I remember back in the 60s, all the kids of a certain age would compete to get the best looking Guy Fawkes. This wasn’t anything to do with the competitive spirit, but something much more important. Back then, from a small pit village in Barnsley, it was all about which street had the biggest bonfire and of course, the best fireworks. Organisation of the event being left to us kids for collecting the wood and funds for our festivities. Back in an age before the health and safety executive kindly looked after our health for us, and us “kids” were able to buy our own fireworks without any questions asked, our driving force was the money we could get for bonfire night.
The better-looking guys would bring in the most money, so it was in our interest, to rake in as much as possible, sometimes walking into the local town some five miles away pushing a wheelbarrow with our effigy proudly resplendent. The best spots for ‘guying’ would be taken up early and you really didn’t want to get into a turf war over this so far from home. Betting shops seemed to be an ideal place to “tout for business” hoping for a lucky win on the gee-gees to come our way – or a few pence of it anyway.

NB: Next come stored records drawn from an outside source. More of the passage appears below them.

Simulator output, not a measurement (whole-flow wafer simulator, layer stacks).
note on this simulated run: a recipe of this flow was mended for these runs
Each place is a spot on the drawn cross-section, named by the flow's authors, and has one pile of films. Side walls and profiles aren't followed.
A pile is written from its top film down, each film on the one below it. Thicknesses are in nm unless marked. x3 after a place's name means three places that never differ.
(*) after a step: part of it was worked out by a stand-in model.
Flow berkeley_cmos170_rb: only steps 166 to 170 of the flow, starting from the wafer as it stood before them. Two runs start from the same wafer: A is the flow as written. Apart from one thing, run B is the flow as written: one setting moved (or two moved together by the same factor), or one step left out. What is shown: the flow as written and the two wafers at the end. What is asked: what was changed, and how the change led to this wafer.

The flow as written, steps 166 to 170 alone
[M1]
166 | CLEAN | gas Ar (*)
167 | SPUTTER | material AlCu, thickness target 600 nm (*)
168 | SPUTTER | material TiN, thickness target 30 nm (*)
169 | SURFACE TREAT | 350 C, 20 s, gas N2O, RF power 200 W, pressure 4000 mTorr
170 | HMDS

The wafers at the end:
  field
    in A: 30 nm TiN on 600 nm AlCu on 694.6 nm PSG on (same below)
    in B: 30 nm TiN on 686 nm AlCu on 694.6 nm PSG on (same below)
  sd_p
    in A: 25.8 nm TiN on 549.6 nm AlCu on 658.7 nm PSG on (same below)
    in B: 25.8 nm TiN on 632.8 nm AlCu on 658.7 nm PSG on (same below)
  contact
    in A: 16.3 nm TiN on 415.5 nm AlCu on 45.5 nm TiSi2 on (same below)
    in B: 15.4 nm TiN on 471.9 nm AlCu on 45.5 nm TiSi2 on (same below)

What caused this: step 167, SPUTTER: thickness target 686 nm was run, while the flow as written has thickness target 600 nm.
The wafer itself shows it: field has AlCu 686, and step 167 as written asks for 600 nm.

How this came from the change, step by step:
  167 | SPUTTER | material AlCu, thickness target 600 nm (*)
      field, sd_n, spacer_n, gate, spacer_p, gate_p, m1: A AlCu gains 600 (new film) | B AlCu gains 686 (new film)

In 1960 the average take-home wage was around £7 a week and a firework fountain would cost as much as 4d for a good one. This was a lot of money to a young lad of 8, pocket-money for me and my brother back then being a tanner or 6 pence. 4d (there were 240 pennies in a pound back then) nowadays equates to 36p, 6 pence of which is VAT (which was introduced to the UK in 1973), which means that when you consider that our magic fountains better values now than they were 40 years ago.
And much safer these days thanks to our good friends the H.S.E.